Your message dated Fri, 25 Feb 2011 22:15:42 +0100
with message-id <[email protected]>
and subject line Re: Bug#531659: [Pkg-utopia-maintainers] Bug#531659: hal-info:
Audio keys in MSI Wind don't work
has caused the Debian Bug report #531659,
regarding hal-info: Audio keys in MSI Wind don't work
to be marked as done.
This means that you claim that the problem has been dealt with.
If this is not the case it is now your responsibility to reopen the
Bug report if necessary, and/or fix the problem forthwith.
(NB: If you are a system administrator and have no idea what this
message is talking about, this may indicate a serious mail system
misconfiguration somewhere. Please contact [email protected]
immediately.)
--
531659: http://bugs.debian.org/cgi-bin/bugreport.cgi?bug=531659
Debian Bug Tracking System
Contact [email protected] with problems
--- Begin Message ---
Package: hal-info
Version: 20090309-1
Severity: normal
[ I'm not sure how audio keys are supposed to work, so maybe this is not the
right place to report it, but here it goes. ]
When I hit the Fn-F7, Fn-F8, Fn-F9 keys (resp. volume-down, volume-up, mute)
on my MSI Wind, nothing seems to happen. I don't get any "setkeycodes"
errors in dmesg, and instead get unmapped keycoeds in X: "xev" tells me
the three keys generate the X keycodes 174, 176, and 160 (respectively).

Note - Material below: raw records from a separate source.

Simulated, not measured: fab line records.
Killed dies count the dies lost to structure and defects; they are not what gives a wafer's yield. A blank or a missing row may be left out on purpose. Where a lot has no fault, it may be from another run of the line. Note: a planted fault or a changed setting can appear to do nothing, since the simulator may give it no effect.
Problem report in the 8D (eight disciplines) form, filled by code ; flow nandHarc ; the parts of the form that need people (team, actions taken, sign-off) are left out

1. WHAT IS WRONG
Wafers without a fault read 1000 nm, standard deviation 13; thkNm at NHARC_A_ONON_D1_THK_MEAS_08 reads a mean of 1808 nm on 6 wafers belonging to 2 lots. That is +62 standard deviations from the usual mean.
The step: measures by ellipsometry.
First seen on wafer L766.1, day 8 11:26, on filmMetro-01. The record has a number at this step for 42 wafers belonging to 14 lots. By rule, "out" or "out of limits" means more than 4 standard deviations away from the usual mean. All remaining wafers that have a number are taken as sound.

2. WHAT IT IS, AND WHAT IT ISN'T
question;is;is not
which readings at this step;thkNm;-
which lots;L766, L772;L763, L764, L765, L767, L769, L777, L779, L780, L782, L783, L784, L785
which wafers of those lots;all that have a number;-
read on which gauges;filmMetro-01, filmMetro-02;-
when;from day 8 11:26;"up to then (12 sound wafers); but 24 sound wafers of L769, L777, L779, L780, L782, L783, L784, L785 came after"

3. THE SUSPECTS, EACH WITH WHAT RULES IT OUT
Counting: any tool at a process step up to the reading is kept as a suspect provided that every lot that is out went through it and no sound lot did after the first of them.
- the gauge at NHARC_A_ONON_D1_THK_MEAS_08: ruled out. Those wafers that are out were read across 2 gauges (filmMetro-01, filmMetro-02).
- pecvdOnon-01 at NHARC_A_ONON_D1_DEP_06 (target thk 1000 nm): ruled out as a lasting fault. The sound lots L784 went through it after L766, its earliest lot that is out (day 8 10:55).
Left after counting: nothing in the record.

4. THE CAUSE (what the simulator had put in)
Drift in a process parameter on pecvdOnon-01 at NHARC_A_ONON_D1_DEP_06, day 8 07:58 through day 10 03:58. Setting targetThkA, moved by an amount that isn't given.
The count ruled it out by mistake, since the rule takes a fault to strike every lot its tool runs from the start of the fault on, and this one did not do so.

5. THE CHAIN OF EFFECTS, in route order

Following some hints found at
http://people.freedesktop.org/~hughsient/quirk/quirk-keymap-try.html,
I tried to add a file /etc/hal/fdi/information/foo.fdi:
<?xml version="1.0" encoding="ISO-8859-1"?> <!-- -*- SGML -*- -->
<deviceinfo version="0.2">
<device>
<!-- These are raw scancodes produced by the atkbd driver -->
<match key="@input.originating_device:info.linux.driver" string="atkbd">
<match
key="/org/freedesktop/Hal/devices/computer:system.hardware.vendor"
prefix="MICRO-STAR">
<match
key="/org/freedesktop/Hal/devices/computer:system.hardware.product"
contains_outof="U-100">
<append key="input.keymap.data" type="strlist">00a0:mute</append>
<append key="input.keymap.data"
type="strlist">00ae:volumedown</append>
<append key="input.keymap.data" type="strlist">00b0:volumeup</append>
<append key="info.capabilities" type="strlist">input.keymap</append>
</match>
</match>
</match>
</device>
</deviceinfo>
but it didn't seem to make any difference (tho it does appear in lshal, so
the match statements seem to work right).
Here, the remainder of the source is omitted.